The choice of Rice, 56, as Biden’s top domestic policy adviser came as somewhat of a surprise given her extensive background in foreign affairs. Besides her role as Obama’s national security adviser, she earlier served as his ambassador to the United Nations. A black woman, she was a contender earlier this year to be Biden’s running mate.
Rice had been under consideration for Biden’s secretary of state, but she likely would have faced fierce opposition from Republicans in Congress over her role in a controversy over the deadly 2012 attack on the US mission in Benghazi, Libya.
The White House domestic policy post does not require US Senate confirmation. Biden ultimately chose longtime adviser Antony Blinken to head the State Department.
Vilsack, 69, served as USDA secretary under Obama for eight years and as Iowa governor from 1999 to 2007. He is seen by establishment Democrats as a sound choice, largely because of his moderate politics and relationships with large-scale farmers.
His congressional confirmation is expected to face headwinds from progressive Democrats. Critics argue Vilsack is cozy with corporate agribusiness and top lobbying groups such as the American Farm Bureau Federation and the US Dairy Export Council, where he is currently the chief executive officer. He had been a staunch early backer of Biden’s presidential bid.
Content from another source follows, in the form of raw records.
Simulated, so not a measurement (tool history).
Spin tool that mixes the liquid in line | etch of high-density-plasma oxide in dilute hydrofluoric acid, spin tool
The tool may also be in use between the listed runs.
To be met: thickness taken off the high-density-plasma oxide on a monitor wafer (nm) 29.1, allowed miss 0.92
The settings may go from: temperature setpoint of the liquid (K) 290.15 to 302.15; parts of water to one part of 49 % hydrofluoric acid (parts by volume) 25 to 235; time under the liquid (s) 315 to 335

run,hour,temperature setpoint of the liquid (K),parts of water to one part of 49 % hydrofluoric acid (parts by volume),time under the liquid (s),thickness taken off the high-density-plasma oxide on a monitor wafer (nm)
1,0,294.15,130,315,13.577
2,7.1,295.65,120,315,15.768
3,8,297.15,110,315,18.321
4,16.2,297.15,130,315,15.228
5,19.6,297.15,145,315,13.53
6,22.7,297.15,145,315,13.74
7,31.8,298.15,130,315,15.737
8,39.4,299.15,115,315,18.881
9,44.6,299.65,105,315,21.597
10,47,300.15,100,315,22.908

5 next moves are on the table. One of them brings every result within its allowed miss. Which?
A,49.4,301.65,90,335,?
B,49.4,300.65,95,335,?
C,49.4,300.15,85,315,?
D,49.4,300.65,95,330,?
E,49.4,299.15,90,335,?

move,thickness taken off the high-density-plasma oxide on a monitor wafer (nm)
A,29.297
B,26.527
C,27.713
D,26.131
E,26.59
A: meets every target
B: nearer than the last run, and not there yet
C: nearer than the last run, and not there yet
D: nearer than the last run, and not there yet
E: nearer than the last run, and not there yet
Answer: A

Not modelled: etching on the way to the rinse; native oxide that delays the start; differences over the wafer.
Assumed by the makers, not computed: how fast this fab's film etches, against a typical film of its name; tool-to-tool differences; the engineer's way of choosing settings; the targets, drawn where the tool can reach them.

McDonough, 51, may face questions from veterans groups given that he has never served in the armed forces. He had been a longtime national security aide to Obama prior to his stint as chief of staff during Obama’s second term, where he worked closely with Biden.
“We are surprised,” Joe Chenelly, the executive director of American Veterans, a veterans organisation known as AMVETS, said in a statement. “We were expecting a veteran, maybe a post-9/11 veteran. Maybe a woman veteran. Or maybe a veteran who knows the VA exceptionally well.”
Fudge, 68, is a congresswoman from Cleveland who has served in the US House of Representatives since 2008. If confirmed, she would be the second black woman to lead HUD, which focuses on federal policy surrounding housing. She is a close ally of Representative James Clyburn, whose endorsement of Biden in February served as a turning point in his bid for the Democratic presidential nomination.
Tai, 45, a Chinese American who serves as the chief trade lawyer on the House Ways and Means Committee, won the backing of congressional Democrats and labour and business circles in recent weeks. She played a key role in negotiating stronger labour provisions with the Trump administration in the new US-Mexico-Canada (USMCA) trade deal and would be the first woman of colour to serve as trade representative.
US Representative Richard Neal, chairman of Ways and Means, called Tai the best choice for the position. “As the United States seeks to repair strained relationships with our partners around the world and address increasingly perilous challenges from China, Katherine will be an honorable and effective representative for this nation, our people, and our interests,” he said in a statement.